Slovakia is ready to boost deliveries of EU gas to Ukraine, Slovak Prime Minister Robert Fico said on February 6.
The volume of gas deliveries will be increased to 14.5bn cubic metres per year from current 11.5bn, Fico told Ukrainian President Petro Poroshenko during a meeting in Kyiv. As a result, Slovakia will ensure one third of Ukraine’s domestic consumption.
Slovak gas transmission company Eustream already announced last month it will offer additional capacity of 8.5mn cubic metres per day on the reversed pipeline transporting EU gas to Ukraine, which became operational in September last year.

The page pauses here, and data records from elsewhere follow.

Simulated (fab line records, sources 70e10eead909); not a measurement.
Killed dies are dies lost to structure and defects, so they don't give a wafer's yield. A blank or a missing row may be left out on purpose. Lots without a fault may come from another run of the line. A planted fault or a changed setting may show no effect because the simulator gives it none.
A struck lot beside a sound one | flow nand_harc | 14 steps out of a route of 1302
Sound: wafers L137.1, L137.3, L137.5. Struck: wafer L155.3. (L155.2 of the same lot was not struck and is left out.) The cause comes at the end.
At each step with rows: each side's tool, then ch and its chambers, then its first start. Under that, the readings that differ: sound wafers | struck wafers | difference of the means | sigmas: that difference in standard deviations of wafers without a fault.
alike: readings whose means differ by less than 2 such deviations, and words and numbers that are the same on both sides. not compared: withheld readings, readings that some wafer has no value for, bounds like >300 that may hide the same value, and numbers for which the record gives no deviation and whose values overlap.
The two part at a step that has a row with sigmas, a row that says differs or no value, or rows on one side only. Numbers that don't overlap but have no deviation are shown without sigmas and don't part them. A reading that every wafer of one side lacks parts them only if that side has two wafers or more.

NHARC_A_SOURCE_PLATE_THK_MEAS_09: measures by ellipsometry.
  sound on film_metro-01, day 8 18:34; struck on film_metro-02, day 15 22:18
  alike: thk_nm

During talks with Poroshenko, Fico stressed that both Slovakia and Ukraine should preserve their status of gas transit countries. According to the Slovak PM, the Central European country would lose hundreds of millions of euros in fees if it were to be bypassed as a gas transit country, TASR news agency reported.
"Sure, the internal market of the European Union is able to secure enough gas for Slovakia, but there are not only interests of the European Union but also national interests of countries involved," Fico said.
Following the cancellation of Russia’s South Stream pipeline, Eustream - utlimately controlled by closely-held Slovak financial group J&T via Czech-based energy holding EPH – has already started talks on a new pipeline to link CEE gas markets. The proposed Eastring pipeline, aimed at reducing the Balkans' dependence on Russian supplies, would offer a route connecting the region to Western European gas hubs and would also be able to transport gas from Russia into Central Europe.
Russia has announced that it now plans to divert gas exports away from Ukraine and via Turkey. South Stream would have diverted gas from Ukrainian transit to Bulgaria and on to Hungary. Both routes would see Slovakia lose its role as a major transporter of Russian gas to wider EU markets.
Hungary has also announced it wants to establish a project to collect gas from Russia's proposed Turk Stream pipeline and ship it to Central Europe. Foreign Minister Peter Szijjarto said in January Hungary has already kicked off talks with Greece, Macedonia and Serbia over a potential route to carry some of the gas that Moscow wants to deliver to a gas hub on the Turkish-Greek border.